In 1959, the abstract design of this four-meter high sculpture by Margel Hinder set a striking, modern tone for the entryway of the Western Assurance Building in Pitt Street, Sydney. Conceived as spanning floor to ceiling, Growth Forms is less of a column than a porous, organic structure that can be likened to the natural forms of bones or thorns. In the 1950s and ‘60s Hinder became one of only a few women in Australia to attract commissions for large public sculpture and sculptural fountains. Growth Forms was the first of several major commissions Hinder was awarded in this period.

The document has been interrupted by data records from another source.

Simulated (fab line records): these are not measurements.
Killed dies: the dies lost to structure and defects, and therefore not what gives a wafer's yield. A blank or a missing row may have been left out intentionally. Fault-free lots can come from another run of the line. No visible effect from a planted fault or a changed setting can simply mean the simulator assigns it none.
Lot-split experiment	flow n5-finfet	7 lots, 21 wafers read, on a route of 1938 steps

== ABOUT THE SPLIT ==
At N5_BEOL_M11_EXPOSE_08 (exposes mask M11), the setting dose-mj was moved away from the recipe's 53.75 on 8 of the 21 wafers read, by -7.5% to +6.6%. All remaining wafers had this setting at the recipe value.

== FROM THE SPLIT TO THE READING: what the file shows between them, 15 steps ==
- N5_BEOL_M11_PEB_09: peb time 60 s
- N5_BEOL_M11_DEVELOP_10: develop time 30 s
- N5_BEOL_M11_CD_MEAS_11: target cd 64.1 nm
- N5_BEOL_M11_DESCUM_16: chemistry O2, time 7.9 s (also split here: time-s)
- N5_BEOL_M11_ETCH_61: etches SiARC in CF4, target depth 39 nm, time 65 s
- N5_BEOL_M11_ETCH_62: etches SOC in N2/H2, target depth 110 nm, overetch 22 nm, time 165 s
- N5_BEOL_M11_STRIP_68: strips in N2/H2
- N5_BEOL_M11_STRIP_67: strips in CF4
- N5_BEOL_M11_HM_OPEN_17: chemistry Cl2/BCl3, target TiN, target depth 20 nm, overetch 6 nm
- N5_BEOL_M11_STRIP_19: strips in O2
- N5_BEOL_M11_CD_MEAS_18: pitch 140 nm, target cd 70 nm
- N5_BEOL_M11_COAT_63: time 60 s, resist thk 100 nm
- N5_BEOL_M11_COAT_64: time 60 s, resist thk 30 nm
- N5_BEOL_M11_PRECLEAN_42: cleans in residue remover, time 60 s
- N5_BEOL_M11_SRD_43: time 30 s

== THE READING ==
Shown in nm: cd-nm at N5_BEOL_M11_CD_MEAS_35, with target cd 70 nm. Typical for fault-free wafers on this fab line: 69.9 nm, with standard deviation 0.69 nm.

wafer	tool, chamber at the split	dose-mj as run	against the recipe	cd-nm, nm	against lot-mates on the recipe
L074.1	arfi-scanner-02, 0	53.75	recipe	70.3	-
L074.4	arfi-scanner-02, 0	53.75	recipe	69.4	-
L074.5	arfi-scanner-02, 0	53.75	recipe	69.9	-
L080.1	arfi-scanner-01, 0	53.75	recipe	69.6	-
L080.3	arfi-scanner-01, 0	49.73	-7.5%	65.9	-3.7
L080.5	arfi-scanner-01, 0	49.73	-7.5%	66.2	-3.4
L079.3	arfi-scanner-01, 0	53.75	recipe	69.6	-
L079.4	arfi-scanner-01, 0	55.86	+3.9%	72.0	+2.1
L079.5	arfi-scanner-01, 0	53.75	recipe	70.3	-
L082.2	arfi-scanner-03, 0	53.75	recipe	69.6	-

In 1980, the Western Assurance building was redeveloped, and the sculpture was nearly destroyed. Through the intervention of the Art Gallery of New South Wales and the New South Wales State Architect, Growth Forms was saved from being cut up for scrap. It was moved to the colonnade of the State Office Block in Macquarie Street, where it remained until that building was demolished in 1997. The sculpture’s final transfer, to the UTS Art Collection, was made in 1998 with endorsement from the former NSW State Architect and UTS Chancellor, Professor Peter Johnson.

In addition to the sculpture itself, the UTS Art Collection is also fortunate to have one of the maquettes (small scale models) for Growth Forms created by Hinder during the design process.